Binary Arithmetic Calculator
Binary Arithmetic Calculator — Add, Subtract, Multiply, Bitwise Operations
This binary arithmetic calculator performs addition, subtraction, and multiplication on binary numbers, as well as bitwise AND, OR, XOR, and NOT operations. Results are shown in binary, decimal, and hexadecimal. For addition and subtraction, a step-by-step carry/borrow table is displayed so you can follow each bit operation.
Binary Addition
Binary addition follows the same column-by-column process as decimal addition, but with only two digits. The rules are: 0+0=0, 0+1=1, 1+0=1, 1+1=10 (write 0, carry 1). The carry propagates just like tens carry in decimal arithmetic. For example, 1010 + 0110 = 10000 (10 + 6 = 16 in decimal).
Binary Subtraction
Binary subtraction uses borrowing: 0−0=0, 1−0=1, 1−1=0, 0−1 requires a borrow from the next higher bit. In real computers, subtraction is typically performed using two's complement representation: negate a number (flip all bits and add 1), then add — this avoids the need for a separate subtraction circuit.
Bitwise Operations
AND: output bit is 1 only if both input bits are 1. Used to mask and clear bits. OR: output is 1 if either input is 1. Used to set bits. XOR (exclusive OR): output is 1 if inputs differ. Used in encryption, checksums, and toggle operations. NOT: inverts all bits within the bit-width of the input. All these operations are executed directly in hardware in a single clock cycle.

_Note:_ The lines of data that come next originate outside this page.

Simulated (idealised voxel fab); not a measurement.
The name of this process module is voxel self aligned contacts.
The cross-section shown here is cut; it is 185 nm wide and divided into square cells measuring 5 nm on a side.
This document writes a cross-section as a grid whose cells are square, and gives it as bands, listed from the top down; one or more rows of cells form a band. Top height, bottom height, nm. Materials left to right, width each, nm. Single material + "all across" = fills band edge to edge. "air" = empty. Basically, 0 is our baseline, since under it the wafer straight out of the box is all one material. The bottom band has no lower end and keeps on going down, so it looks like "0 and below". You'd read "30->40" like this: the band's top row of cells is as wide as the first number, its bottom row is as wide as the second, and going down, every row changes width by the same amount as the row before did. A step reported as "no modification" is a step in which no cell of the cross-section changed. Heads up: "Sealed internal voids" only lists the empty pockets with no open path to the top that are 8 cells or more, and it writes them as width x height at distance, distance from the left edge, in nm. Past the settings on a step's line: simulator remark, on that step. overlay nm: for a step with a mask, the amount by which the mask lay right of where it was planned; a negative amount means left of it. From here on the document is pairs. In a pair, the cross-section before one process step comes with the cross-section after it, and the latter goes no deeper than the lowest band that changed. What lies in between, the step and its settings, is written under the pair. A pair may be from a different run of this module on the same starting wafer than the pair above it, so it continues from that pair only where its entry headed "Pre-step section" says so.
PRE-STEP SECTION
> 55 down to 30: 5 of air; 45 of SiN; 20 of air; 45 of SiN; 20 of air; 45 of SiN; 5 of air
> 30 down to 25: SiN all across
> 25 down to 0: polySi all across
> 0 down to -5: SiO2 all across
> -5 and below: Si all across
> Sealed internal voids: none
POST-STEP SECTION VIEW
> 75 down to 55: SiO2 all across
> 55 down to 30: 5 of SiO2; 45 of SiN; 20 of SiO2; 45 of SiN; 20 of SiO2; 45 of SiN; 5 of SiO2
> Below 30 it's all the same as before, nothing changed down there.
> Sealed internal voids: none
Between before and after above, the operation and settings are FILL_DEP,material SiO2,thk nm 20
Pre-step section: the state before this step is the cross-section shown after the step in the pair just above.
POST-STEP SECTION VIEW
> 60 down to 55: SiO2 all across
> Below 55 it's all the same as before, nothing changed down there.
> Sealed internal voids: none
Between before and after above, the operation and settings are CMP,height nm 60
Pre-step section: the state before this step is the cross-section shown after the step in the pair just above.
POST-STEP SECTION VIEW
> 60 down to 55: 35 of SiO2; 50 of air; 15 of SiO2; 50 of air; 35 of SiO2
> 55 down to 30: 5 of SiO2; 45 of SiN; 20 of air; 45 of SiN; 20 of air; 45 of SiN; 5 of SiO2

Why Binary Arithmetic Matters
Every calculation your processor performs — from adding two integers to comparing strings — ultimately reduces to binary arithmetic and bitwise logic. Understanding these fundamentals is essential for low-level programming, embedded systems, network protocol implementation, cryptography, and computer architecture courses.